Lately I’ve been the subject of what I call developer drift.

Developer Drift is the process by which an unchallenged developer slowly moves from one project to the next. The project may be in house or external or something completely fabricated by the developer’s mind, but it basically means a developer is less interested in the current project than the project over the horizon. It’s the “Grass is always greener” truism made concrete in software engineering.

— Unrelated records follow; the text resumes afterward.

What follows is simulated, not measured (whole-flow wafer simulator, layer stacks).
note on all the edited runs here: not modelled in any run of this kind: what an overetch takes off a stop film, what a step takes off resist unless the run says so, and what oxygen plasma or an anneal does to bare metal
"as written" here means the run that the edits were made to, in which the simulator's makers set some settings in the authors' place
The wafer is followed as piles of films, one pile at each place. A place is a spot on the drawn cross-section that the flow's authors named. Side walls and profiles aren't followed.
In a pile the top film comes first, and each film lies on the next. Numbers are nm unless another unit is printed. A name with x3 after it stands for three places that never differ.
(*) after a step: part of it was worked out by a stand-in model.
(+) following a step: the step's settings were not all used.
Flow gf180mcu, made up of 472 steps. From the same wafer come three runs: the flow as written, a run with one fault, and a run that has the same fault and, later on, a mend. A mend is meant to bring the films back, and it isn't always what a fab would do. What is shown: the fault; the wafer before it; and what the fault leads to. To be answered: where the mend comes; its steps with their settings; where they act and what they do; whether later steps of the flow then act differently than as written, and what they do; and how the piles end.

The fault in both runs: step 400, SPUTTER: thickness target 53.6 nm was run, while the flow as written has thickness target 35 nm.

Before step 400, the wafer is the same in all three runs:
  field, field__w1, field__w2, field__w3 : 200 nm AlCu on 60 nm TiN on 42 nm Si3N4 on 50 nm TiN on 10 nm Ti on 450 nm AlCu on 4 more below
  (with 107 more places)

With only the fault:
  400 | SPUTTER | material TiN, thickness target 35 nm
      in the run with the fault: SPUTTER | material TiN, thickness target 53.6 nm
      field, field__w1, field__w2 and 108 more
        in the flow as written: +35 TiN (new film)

For me, this has taken the form of the fact that our customer wants really boring user interfaces which I can crank out like they are nothing. Problem is, I almost never crank them out, because they are meaningless and I never feel challenged/creative by them. (For me challenged=creative.) So I take forever to implement them and tend to make a lot of excuses on why this is taking so long. I feel justified in why it takes so long in the fact that when I am challenged, I really do crank out the code at an extraordinary rate which borders on the obscene when compared to average developers. I’m very prolific when I want to be.

The same thing was true when I was back in college studying English Literature. I could crank out a paper that I found interesting in no time flat, but assign me something that was pedantic and I’d sooner rip my own teeth out with a spoon (“because it will hurt more”).

So the real question I’m trying to find an answer to is “How do you deal with developer drift?” How do you stop people from losing interest when they are bored because the project has become boring? A project I used to work on is suffering from this very problem… they want to keep the team together, but the more boring stuff they do, the less likely they are to be able to keep the team together? Is there a way for this project to challenge it’s developers at the same time as doing boring things? Would contests or “feats of skill” help keep things from getting stale? Or should they just accept this as the life cycle of the developer, assume that people are going to drift away, and prepare for the next generation?

You tell me… how does your project deal with developer drift?